I suppose you are talking about affine algebraic sets, say $X\subset\mathbb{A}^n$, $Y\subset\mathbb{A}^m$. If $\phi:X\to Y$ is a regular map, then $\phi=(\phi_1,...,\phi_m)$, where $\phi_i\in k[x_1,...,x_n]$. This determines a map $k[Y]=k[x_1,...,x_m]/I(Y)\to k[x_1,...,x_n]/I(X)=k[X]$ via $g\mapsto g(\phi_1,...,\phi_m)$.
Now if there is a $k$-algebra homomorphism $\psi:k[Y]\to k[X]$, we can construct a regular map $\phi:X\to Y$ by setting $\phi=(\psi(x_1),...,\psi(x_m))$.

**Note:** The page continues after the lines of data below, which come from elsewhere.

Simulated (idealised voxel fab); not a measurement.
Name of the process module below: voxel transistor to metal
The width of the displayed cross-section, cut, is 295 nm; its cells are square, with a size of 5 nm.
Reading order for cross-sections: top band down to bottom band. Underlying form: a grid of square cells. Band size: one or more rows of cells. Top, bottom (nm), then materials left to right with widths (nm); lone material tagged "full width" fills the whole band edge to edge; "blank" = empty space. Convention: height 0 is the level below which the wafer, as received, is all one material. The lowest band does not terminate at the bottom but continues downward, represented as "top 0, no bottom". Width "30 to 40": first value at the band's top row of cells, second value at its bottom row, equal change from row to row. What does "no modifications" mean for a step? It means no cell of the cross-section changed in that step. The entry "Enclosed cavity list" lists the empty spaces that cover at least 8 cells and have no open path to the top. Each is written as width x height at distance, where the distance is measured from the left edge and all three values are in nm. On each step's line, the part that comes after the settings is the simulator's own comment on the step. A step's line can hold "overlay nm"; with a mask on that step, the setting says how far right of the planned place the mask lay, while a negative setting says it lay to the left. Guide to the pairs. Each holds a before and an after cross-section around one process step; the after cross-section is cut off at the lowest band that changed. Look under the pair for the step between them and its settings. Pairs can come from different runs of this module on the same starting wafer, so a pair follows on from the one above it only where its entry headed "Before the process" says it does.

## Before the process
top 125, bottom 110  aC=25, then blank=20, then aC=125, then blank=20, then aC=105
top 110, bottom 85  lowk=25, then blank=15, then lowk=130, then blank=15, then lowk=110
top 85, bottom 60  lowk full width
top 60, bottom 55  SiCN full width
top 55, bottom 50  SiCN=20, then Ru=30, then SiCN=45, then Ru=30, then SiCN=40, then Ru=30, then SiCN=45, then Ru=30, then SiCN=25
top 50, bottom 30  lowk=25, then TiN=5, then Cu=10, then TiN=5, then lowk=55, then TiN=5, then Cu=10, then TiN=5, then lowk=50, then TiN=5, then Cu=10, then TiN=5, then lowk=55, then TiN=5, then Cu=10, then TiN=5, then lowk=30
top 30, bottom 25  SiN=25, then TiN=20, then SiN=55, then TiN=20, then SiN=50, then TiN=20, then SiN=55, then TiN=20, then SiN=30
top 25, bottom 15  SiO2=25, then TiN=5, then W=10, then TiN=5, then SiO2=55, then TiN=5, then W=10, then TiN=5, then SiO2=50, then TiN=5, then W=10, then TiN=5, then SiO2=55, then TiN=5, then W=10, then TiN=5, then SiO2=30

These mappings are inverse to each other: The image of a regular map $\phi:X\to Y$ is of the form $g\mapsto g(\phi_1,...,\phi_m)$. In particular, $x_i$ is mapped to $\phi_i$ again. So if we use the definition of our second mapping to get back a regular map $X\to Y$, it will be $\phi$ itself again.
Now if we are given $\psi:k[Y]\to k[X]$, we get the regular map $(\psi(x_1),...,\psi(x_m))$, which is then mapped to $g\mapsto g(\psi(x_1),...,\psi(x_m))=\psi(g)$.
You should verify that everything is well-defined here. I hope I made no mistakes, I only know a very similar proof that there is a 1-1 correspondence between morphisms of affine algebraic sets and $k$-algebra homomorphisms of the respective coordinate rings. But I found a little pdf where it's treated with regular maps as well. As I see it, the mentioned 1-1 correspondence ensures that morphisms are basically "the same" as regular (=polynomial) maps between affine algebraic sets. Chapter 2 of this text might be another interesting reference.
If there is anything wrong with the above, please feel free to correct / inform me!